Gloriously offbeat, this romantic fantasy of two spectacularly eccentric misfits has lots going for it bit is so bizarre, it may struggle to find an audience.

Australia's trail blazing woman director Gillian Armstrong (Little Women) brings all her powers of poetic vision, acute observations and absorbing storytelling to her most ambitious work yet, a faithful, magical adaptation of Peter Carey’s Booker Prize winning novel.

The chronicle of this off couple’s lives is narrated by Oscar’s grandson(Geoffrey Rush). Oscar’s is a lonely childhood among religious zealots in Devon, where he develops twin passions, God and gambling. The singular Lucinda, reared in Australia b a formidable mother is a “proud square peg” in a society of round holes. Her youthful fervour is for glasswear and games of chance. Once frown up into the red-headed duo of Fiennes and Blanchett, they meet over a card table aboard a ship to Australia where Oscar is to be a missionary and heiress Lucinda is to revolutionise her glassworks. Their relationship hindered by scandal and misunderstanding. Oscar conceives an outrageous romantic and epic adventure for which he is woefully equipped: he will tote an entire church made of glass across the wilds of Australia in Lucinda’s name to minister friend Rev. Hasset (Hinds).

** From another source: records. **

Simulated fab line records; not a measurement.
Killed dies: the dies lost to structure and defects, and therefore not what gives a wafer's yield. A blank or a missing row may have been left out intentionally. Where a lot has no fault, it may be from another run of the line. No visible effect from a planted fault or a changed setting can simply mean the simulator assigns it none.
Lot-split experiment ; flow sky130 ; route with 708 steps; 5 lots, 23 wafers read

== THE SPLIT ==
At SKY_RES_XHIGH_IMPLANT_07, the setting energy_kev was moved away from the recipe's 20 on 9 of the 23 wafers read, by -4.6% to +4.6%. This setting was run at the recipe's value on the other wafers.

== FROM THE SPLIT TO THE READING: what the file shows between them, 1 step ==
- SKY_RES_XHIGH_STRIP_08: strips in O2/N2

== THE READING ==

Emotionally rich and beautifully visualise , the story affords priceless opportunities for its’ colourful oddballs’ lives to unfolds memorably in dismay and triumph. In his first endearing role, Fiennes is sublime, hilarious and heartrending. Blanchett is a delight, while the supporting cast’s characters (Hinds, Tom Wilkinson, Clive Russell) enhance a nicely detailed portrait of new notions challenging a straitjacketed society.

Bravely and surely negotiating startling twists of mood and plot to reach a stunning climax, this is a rare celebration of life.

A faithful and intriguing adaptation but a perhaps a little offbeat for mainstream audiences.